On Mon, Jul 26, 2004 at 10:43:23PM -0500, L. Clayton Parker wrote:
> On Mon, 2004-07-26 at 21:37, L. Clayton Parker wrote:
> > On Mon, 2004-07-26 at 21:19, Bob McClure Jr wrote:
> > 
> > > What version of SA?
> > > 
> > > Have you done any retraining using sa-learn?
> > > 
> > > "man sa-learn" for more information.
> > > 
> > 
> > I think it was 2.6.

To find out:

  spamassassin -V

You'd do well to upgrade if it isn't 2.63.  You could even try 3.0 beta.

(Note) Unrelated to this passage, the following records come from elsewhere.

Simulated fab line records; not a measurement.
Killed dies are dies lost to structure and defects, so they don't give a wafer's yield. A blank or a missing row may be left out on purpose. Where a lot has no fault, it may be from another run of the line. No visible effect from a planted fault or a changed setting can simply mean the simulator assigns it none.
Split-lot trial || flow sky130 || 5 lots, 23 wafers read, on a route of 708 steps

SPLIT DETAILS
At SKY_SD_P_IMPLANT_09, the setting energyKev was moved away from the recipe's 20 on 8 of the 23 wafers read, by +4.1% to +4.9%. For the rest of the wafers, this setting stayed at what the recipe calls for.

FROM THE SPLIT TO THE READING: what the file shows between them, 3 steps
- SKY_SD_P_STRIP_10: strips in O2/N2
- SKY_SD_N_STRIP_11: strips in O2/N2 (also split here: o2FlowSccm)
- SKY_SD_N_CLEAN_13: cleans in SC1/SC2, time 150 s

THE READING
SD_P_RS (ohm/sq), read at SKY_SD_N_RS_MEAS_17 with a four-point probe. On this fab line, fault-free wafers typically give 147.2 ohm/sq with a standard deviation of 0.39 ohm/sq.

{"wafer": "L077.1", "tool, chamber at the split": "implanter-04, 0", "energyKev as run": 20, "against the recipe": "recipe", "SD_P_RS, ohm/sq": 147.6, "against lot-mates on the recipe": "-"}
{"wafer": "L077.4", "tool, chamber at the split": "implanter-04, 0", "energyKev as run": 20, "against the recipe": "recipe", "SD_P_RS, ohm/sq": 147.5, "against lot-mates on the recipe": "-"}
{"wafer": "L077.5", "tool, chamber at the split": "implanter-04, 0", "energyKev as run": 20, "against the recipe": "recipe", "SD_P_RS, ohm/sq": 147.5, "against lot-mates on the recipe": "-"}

> > Nope, I haven't tried to retrain it. I never
> > "trained" it in the first place. I don't think the bayesian filters are
> > even turned on.

In 2.63 they are turned on by default.  Look in your ~/.spamassassin/
for bayes*.  If they have current timestamps, it's using it.

BTW, re: user_prefs - ~/.spamassassin/user_prefs is the operable
file.  user_prefs.cf is not.

> > However, I was wrong about the mail getting through at a setting of 10,
> > it was a fluke kicked out by a filter so that SA never saw it.
> 
> Okay, I have a partial fix. It is now letting messages through and 10
> may be too high after all. It let through two messages that should have
> scored as SPAM but didn't. Except that there are no scores in the
> headers. I thought tagging is supposed to be on by default but I set the
> -t switch and still no header output.

Check your global settings in /etc/mail/spamassassin/local.cf

> Lee
> 
> -- 
> L. Parker
> chief cook, bottle washer and sometime sysadmin
> cacaphony.net

Cheers,
-- 
Bob McClure, Jr.             Bobcat Open Systems, Inc.
[EMAIL PROTECTED]  http://www.bobcatos.com
Worry is the darkroom in which negatives are developed.